Headstones broken by vandals at cemetery in Limerick

Anne O’Donoghue

Reporter:

Anne O’Donoghue

Mark Trehy  with some of the vandalised headstones which were discovered last week
Headstones at Mount Saint Lawrence Cemetery have been affect by a spate of vandalism with several being knocked down and broken into pieces.

Headstones at Mount Saint Lawrence Cemetery have been affect by a spate of vandalism with several being knocked down and broken into pieces.

The headstones targeted were the larger Celtic crosses as they are easiest to push over.

Mark Trehy, Castleconnell, who buried his father in Mount Saint Lawrence four months ago, notice the vandalism while visiting his father’s grave.
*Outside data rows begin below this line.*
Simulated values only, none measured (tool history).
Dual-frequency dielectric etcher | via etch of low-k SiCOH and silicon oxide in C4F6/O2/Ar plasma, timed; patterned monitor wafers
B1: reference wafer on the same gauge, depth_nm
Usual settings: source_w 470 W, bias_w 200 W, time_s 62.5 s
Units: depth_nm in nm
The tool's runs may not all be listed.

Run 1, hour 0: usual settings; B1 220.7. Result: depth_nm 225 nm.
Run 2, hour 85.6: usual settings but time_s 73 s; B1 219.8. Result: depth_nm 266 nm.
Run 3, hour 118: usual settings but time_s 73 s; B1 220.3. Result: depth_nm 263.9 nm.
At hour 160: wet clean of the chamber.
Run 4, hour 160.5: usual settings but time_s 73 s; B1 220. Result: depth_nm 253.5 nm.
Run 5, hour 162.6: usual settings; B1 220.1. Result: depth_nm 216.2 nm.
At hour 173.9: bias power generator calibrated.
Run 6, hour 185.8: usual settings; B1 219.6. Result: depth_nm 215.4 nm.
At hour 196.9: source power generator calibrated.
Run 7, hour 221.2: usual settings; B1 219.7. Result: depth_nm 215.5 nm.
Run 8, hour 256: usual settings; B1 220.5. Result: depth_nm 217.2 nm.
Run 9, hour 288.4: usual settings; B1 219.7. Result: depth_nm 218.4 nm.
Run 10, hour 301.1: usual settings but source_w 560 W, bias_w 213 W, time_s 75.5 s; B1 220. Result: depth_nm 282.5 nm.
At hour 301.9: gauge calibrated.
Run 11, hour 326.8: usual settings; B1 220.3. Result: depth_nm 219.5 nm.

Initially he noticed six broken headstones, but damage to further memorials was carried out last week.

“It is terrible to see it now, all these old headstones, and new ones, being totally destroyed by vandals.

“If something like that happens to my own father’s one I would be devastated. Your coming up every day just to see any bit of new damage that is here,” he said.

Mr Trehy added that improved security should be put in place to prevent any further damage.

“I would like better security, a patrol at different times every night just to show that there is someone there and the gate is an issue as well.

“They are going to have to do something, because they are leaving the gate open to allow people to come in, but there should be winter and summer times, no one is going to come here after four o’clock in the winter,” said Mr Trehy.

This comes after restoration work has begun on the 159 year-old mortuary chapel in the cemetery.

Limerick City and County Council has entered into an agreement with Limerick Civic Trust to carry out conservation works to the chapel and to clean and repair old headstones.

Prior to these incidents, Kieran Lehane, director of services, Limerick City and County Council, acknowledged that repair was need on a number of headstones.

Mr Lehane noted that there are a large number of headstones in need of repair in the cemetery. Works currently underway include the cleaning of headstones, removal of vegetation growth and cleaning around the ironwork of individual gravesites.

“Mount St Lawrence Cemetery is the location of the final resting places of many of our citizens and therefore, it is only fitting that every effort be made to maintain the site and its many thousands of graves,” he said.

The conservation works are being carried out on a phased basis and it is expected that the complete conservation of the Mortuary Chapel will be carried out over a number of years.

Mass was celebrated in the chapel weekly up to 1970, but it has been unaccessible for a number of years.

It is estimated that some 70,000 people are buried in Mount Saint Lawrence, which opened in 1849.